Model and Loss Graphs

The graphs in hippynn are divided into two conceptual domains, that of the model, and that of the loss.

One reason for this is to cleanly separate what the model predicts from the true values in the database. Another reason is to support the separate evaluation of the training loss with all of the other metrics we may wish to report about the model, in the ‘validation loss’.

The distinction can be explicitly made by accessing the .pred or .true attributes of a Node. .pred corresponds to a predicted computation from the model. .true is the corresponding value in the database. This value is found by looking at the db_name string. name of the Node.

It is usually sufficient to begin forming a loss graph using the static method of_node:

from hippynn.graphs import loss
mae_energy = loss.MAELoss.of_node(molecule_energy)

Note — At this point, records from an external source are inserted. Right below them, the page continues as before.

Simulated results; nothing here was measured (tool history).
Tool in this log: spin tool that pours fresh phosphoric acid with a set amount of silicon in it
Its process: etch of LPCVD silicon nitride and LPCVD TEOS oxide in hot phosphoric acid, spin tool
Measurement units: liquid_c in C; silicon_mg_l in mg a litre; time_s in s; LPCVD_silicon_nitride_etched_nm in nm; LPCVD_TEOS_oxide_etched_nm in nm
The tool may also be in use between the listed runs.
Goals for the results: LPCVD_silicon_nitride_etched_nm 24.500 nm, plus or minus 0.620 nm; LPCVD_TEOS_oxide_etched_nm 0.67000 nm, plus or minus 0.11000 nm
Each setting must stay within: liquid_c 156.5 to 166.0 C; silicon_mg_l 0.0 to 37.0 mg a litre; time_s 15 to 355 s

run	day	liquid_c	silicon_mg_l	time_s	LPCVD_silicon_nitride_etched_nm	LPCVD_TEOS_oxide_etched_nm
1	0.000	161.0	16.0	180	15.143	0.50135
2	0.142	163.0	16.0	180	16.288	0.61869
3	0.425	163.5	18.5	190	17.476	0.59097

This is actually equivalent to the more verbose:

mae_energy = loss.MAELoss(molecule_energy.pred,molecule_energy.true)

It is possible to manually specify computations in the loss graph, rather than the model graph. However, this is not recommended, because in order to ensure correct statistics, validation losses are applied to the model outputs of an entire validation subset. For example, the mean of the RMSE of a set of batches is not equal to the RMSE of all the points in the batches viewed as a single batch. To deal with this larger size, during validation, the model outputs are detached from autograd and accumulated on the CPU. Then the validation loss graphs is applied to the entire set of data. This is not typically expensive so long as the loss graph does not contain any complex operatinos. But one could desire to do some forms of post-processing in the loss graph. For example, calculating the per-atom energy in the loss can be accomplished as follows:

from hippynn.graphs import physics
pred_per_atom = physics.PerAtom("PeratomPredicted",(molecule_energy.pred,species.true))
true_per_atom = physics.PerAtom("PeratomTrue",(molecule_energy.true,species.true))
mae_per_atom = loss.MAELoss(pred_per_atom,true_per_atom)

It is, however, perhaps simpler to pre-calculate the per atom-energy in the database, and and make it a model output:

en_per_atom = physics.PerAtom("EnPerAtom",molecule_energy,db_name='EpA')
mae_per_atom = loss.MAELoss.of_node(en_per_atom)